Unprecedented demand in CDP’s euro-denominated bond market, with orders amounting to more than 8 times the offer from over 110 investors
A clear sign of the continued and strong trust shown by international investors (over 70%) in both the Italian system and Cassa Depositi e Prestiti
The fixed-rate bond has a 10-year maturity and carries a 3.50% coupon
Rome, 20 October 2025 – Cassa Depositi e Prestiti (CDP) has successfully returned to the market, placing a new bond issuance with a nominal value of 750 million euro, reserved for institutional investors.
The transaction attracted significant market interest, with orders reaching 6.3 billion euro - more than 8 times the offer - from over 110 investors. This represents the highest demand ever recorded by CDP for a euro-denominated bond targeted at institutional investors, surpassing the previous record set in February 2025. The result confirms investors’ continued and strong confidence in the solidity of both the Italian system and Cassa Depositi e Prestiti.
In line with the objectives of the 2025-2027 Strategic Plan, aimed at strengthening capital market funding while diversifying and expanding the investor base, the issuance saw remarkable participation from foreign investors, accounting for over 70% of the final allocation. Among these, France and the United Kingdom stood out with 18% and 17% respectively, followed by Portugal and Spain with 14%, and Germany and Switzerland with 13%.

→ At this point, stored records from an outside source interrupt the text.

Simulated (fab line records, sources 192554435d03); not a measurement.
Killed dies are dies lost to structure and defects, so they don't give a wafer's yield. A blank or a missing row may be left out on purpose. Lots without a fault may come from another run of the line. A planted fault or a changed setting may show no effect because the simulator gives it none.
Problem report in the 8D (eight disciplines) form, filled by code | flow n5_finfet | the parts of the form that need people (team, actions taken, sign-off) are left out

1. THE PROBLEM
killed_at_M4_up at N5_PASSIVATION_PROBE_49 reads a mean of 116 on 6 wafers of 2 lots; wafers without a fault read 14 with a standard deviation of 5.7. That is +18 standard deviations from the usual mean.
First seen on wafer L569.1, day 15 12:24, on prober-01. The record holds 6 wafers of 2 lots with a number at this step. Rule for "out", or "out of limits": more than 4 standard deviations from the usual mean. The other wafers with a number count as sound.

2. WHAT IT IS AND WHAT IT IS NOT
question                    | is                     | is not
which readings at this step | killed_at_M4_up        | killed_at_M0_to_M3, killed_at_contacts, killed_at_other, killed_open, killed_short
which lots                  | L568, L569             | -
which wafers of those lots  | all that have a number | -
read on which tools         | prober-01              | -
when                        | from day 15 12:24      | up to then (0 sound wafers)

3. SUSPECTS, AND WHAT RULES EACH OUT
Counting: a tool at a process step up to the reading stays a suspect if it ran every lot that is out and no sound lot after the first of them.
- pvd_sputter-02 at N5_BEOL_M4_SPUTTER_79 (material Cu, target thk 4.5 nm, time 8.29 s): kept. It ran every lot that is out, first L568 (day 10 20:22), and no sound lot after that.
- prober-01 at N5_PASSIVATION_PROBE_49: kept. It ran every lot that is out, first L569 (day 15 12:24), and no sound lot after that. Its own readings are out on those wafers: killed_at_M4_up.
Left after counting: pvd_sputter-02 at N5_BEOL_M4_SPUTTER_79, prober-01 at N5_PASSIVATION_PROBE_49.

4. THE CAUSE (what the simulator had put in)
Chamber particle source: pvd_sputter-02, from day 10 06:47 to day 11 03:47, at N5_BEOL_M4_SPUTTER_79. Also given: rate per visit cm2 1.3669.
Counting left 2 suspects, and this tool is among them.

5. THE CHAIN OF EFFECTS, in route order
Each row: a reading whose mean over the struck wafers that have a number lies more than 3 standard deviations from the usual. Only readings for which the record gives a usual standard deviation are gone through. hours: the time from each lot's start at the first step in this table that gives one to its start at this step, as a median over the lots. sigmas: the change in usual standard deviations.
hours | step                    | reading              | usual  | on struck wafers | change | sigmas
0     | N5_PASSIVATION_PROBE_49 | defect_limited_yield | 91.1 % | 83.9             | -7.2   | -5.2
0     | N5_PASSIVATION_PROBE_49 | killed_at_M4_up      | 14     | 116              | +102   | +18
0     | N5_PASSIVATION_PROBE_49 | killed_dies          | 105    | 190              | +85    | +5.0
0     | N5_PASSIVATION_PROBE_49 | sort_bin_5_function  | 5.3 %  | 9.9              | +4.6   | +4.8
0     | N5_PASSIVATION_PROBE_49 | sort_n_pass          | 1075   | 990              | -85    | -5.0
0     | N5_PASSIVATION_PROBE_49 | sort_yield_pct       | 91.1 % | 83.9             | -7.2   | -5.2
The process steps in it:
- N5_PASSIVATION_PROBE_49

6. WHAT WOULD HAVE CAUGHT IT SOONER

The bond was issued under CDP’s Debt Issuance Programme (DIP), the 15-billion-euro medium-to-long-term issuance programme, listed on Borsa Italiana and dedicated to institutional investors. The proceeds will be used to further support CDP’s mission to foster the country’s sustainable development.
The bond has a ten-year maturity (maturing in October 2035) and carries a fixed annual gross coupon of 3.50%. The expected issuance rating is BBB+ from S&P, BBB+ from Fitch, and BBB+ from Scope.
BNP Paribas, Citi, IMI-Intesa Sanpaolo, J.P. Morgan, MPS, Société Générale, and UniCredit acted as Joint Bookrunners for the transaction.